Andy Beshear and Rick Pitino

Kentucky Gov. Andy Beshear and St. John's coach Rick Pitino before a taping of The Andy Beshear Podcast in the Sirius/XM studios in New York on Feb. 10, 20206.

LOUISVILLE, Ky. (WDRB) -- Rick Pitino's conversation with Gov. Andy Beshear ran 30 minutes and covered considerably more ground than his remarks about Louisville. A few things that stood out.


He once threatened to quit to keep Richie Farmer from quitting.

Farmer, the beloved guard from Clay County, walked away from the Kentucky program during Pitino's tenure, homesick, worn down by a coach who was, by his own admission, harder on players then than he is now. Pitino called Farmer's family back to his house and tried a different approach.

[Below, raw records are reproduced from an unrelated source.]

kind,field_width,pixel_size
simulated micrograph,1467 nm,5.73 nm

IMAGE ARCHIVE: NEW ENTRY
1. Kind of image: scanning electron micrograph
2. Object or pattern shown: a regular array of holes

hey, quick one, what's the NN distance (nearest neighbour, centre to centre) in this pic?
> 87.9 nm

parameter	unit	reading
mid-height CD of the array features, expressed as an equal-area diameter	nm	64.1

"I said, 'Rich, I can't understand these people from Kentucky, the way they speak. I'm gonna quit too,'" Pitino recalled. "He said, 'What do you mean you're gonna quit?' I said, 'You go back to Clay County, I'll go back to New York City.'"

Farmer eventually talked him out of it, which, of course, was the point. Years later, Farmer asked if Pitino would really have left.

"I said, 'Of course not. But I had to get you to stay.'"


His son Richard saved a Final Four trip, and made sure Pitino knew it.

Pitino was running a matchup zone in an Elite Eight game when Richard, then a grad assistant, kept telling him to get out of it. Pitino kept telling him to stand down.

"He said, 'You don't come out of this, we're not going to a Final Four,'" Pitino said. "Okay. Time out. We're gonna go man to man."

They won. Richard grabbed his father by the neck.

"He said, 'You can thank me later.'"


He can't coach today's players the way he used to. And he's made peace with that.

"I could never coach the team today at St. John's the way I coached that '96 team," Pitino said. "Couldn't do it. The players today couldn't handle it. The parents pamper them."

He's not complaining — or at least he says he isn't. His point is adaptation, the same theme that runs through his whole career. He pressed full court. He played matchup zone. He rebuilt programs on probation. Now he adjusts to a generation raised differently.

"At 73 years of age, I'm called upon to change," he said. "And you'll see it as a leader — you have to adjust, because the young generation is changing."


He loved the Bad Bunny halftime show. And he has standing to say so.

When the Super Bowl halftime show came up, Pitino didn't hedge. He was the Puerto Rican national team coach for a stretch of his career, and he said the performance — delivered almost entirely in Spanish — moved him.

"The Latino community is so proud," he said. "It wasn't about speaking English. He took us through what they went through in the storm, sitting up on poles — the culture. I thought it was great."


Sitting across from a governor with presidential talk swirling, he made his politics plain.

Pitino told Beshear he's voted for Bill Clinton, Barack Obama and both Bushes. He called himself an independent who votes for the person, not the party. And then, unprompted, he offered something that lands differently when you know who's in the room.

"We are like two different countries right now, and I don't like that," he said. "We need to come together. Difference of opinions are great. But in leading people, you've got to motivate them to be the best they can possibly be."

He looked across the table at the governor.

"I'm hoping big things for you in the future," Pitino said.

Beshear's response: "Certainly doing my best."